The seventh edition of Dubai International Film Festival 2010 will be held from December 12 to 19. DIFF 2010 is held in association with Dubai Studio City and supported by the Dubai Culture & Arts Authority. Dubai Duty Free, Dubai Pearl, Emirates Airline and Madinat Jumeirah are the principal sponsors of DIFF.

Dubai Film Festival
Zeina Sfeir's "All about my father - Beirut Al Mousse" will be in competition for the Muhr Arab award on the 7th edition of the Dubai International Film Festival 2010.

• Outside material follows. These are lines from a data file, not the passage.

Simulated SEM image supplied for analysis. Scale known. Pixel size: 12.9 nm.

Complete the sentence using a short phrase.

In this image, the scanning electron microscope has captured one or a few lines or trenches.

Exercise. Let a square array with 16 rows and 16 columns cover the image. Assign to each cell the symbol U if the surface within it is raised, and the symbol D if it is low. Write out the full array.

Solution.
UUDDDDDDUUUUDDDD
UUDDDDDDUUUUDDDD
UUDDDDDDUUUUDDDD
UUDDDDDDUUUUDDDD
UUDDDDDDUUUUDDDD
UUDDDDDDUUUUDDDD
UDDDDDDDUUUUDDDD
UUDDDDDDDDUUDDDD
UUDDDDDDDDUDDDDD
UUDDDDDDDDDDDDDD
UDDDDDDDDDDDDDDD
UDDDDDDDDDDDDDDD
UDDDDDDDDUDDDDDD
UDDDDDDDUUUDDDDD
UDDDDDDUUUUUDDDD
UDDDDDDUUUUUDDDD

Film Genre: Biography, Documentary, Family Synopsis

For over seventy years, Elie Sfeir has been working as a barber in Beirut, at some of the country's most exclusive and refined salons. Now a spry octogenarian, he has a lifetime of memories to share, which he does generously in 'All About My Father', a fascinating portrait of a man who, over the years, has coiffed the heads of politicians, princes and presidents. Filmed at his home by his daughter, filmmaker Zeina Sfeir, this engaging and charming character has heard it all, gossip, intrigue, political thought, personal dilemmas - creating a unique history of Lebanon, heard directly from the lips of those who shaped it. Since starting out in a barbershop in the mountain village of Aley in 1942, to the salubrious salons of the Phoenicia Hotel in Beirut, Mr Sfeir has amassed a personal history that's rich in detail, colourful in anecdotes and throughout this lovely, endlessly surprising set of recollections, utterly fascinating.